[PATCH] Fix gimple store merging (PR tree-optimization/78436)

Jakub Jelinek jakub@redhat.com
Mon Nov 21 19:15:00 GMT 2016


Hi!

The
   if (!BYTES_BIG_ENDIAN)
-    shift_bytes_in_array (tmpbuf, byte_size, shift_amnt);
+    {
+      shift_bytes_in_array (tmpbuf, byte_size, shift_amnt);
+      if (shift_amnt == 0)
+       byte_size--;
+    }
hunk below is the actual fix for the PR, where we originally store:
8-bit 0 at offset 24-bits followed by 24-bit negative value at offset 0,
little endian.  encode_tree_to_bitpos actually allocates 1 extra byte in the
buffer and byte_size is also 1 byte longer, for the case where the
bits need to be shifted (it only cares about shifts within bytes, so 0 to
BITS_PER_UNIT - 1).  If no shifting is done and there is no padding, we are
also fine, because native_encode_expr will only actually write the size of
TYPE_MODE bytes.  But in this case padding is 1 byte, so native_encode_expr
writes 4 bytes (the last one is 0xff), byte_size is initially 5, as padding
is 1, it is decremented to 4.  But we actually want to store just 3 bytes,
not 4; when we store 4, we overwrite the earlier value of the following
byte.

The rest of the patch are just cleanups.

Bootstrapped/regtested on x86_64-linux and i686-linux, ok for trunk?

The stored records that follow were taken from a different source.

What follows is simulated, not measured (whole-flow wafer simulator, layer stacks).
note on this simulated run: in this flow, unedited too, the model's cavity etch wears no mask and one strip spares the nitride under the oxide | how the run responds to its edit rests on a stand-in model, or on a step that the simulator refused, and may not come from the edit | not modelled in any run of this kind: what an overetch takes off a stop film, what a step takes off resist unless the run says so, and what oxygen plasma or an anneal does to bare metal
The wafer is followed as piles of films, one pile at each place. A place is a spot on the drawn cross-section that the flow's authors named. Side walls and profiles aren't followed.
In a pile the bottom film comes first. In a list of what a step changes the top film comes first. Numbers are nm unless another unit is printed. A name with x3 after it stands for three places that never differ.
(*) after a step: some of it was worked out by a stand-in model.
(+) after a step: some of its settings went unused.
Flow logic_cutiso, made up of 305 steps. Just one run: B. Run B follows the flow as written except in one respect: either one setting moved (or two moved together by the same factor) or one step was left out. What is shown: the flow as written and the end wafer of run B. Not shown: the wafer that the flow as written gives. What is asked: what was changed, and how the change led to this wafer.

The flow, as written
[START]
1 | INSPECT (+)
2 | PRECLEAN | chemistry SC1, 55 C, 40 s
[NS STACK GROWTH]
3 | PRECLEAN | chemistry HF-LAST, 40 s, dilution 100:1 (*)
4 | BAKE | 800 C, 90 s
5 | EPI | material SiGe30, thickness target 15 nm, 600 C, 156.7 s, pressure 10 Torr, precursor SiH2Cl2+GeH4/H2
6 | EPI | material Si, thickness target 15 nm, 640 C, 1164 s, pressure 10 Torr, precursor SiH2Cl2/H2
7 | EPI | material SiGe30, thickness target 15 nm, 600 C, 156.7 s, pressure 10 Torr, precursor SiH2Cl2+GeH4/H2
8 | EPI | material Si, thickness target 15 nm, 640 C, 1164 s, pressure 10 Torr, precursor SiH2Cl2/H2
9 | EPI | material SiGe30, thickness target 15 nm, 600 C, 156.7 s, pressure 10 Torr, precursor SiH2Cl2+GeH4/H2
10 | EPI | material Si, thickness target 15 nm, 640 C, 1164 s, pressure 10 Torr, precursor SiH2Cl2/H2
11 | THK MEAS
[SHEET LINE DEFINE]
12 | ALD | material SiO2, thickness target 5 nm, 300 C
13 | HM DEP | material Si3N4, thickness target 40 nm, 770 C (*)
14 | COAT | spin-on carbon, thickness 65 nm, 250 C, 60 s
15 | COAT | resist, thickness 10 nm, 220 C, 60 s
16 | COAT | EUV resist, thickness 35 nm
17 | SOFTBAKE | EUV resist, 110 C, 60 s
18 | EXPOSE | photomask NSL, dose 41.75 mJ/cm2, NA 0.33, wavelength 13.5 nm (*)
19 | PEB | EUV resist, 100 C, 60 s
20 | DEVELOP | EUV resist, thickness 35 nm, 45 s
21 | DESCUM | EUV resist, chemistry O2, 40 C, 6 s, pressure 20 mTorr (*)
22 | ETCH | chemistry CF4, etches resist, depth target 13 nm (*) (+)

2016-11-21  Jakub Jelinek  <jakub@redhat.com>

	PR tree-optimization/78436
	* gimple-ssa-store-merging.c (zero_char_buf): Removed.
	(shift_bytes_in_array, shift_bytes_in_array_right,
	merged_store_group::apply_stores): Formatting fixes.
	(clear_bit_region): Likewise.  Use memset.
	(encode_tree_to_bitpos): Formatting fixes.  Fix comment typos - EPXR
	instead of EXPR and inerted instead of inserted.  Use memset instead
	of zero_char_buf.  For !BYTES_BIG_ENDIAN decrease byte_size by 1
	if shift_amnt is 0.

	* gcc.c-torture/execute/pr78436.c: New test.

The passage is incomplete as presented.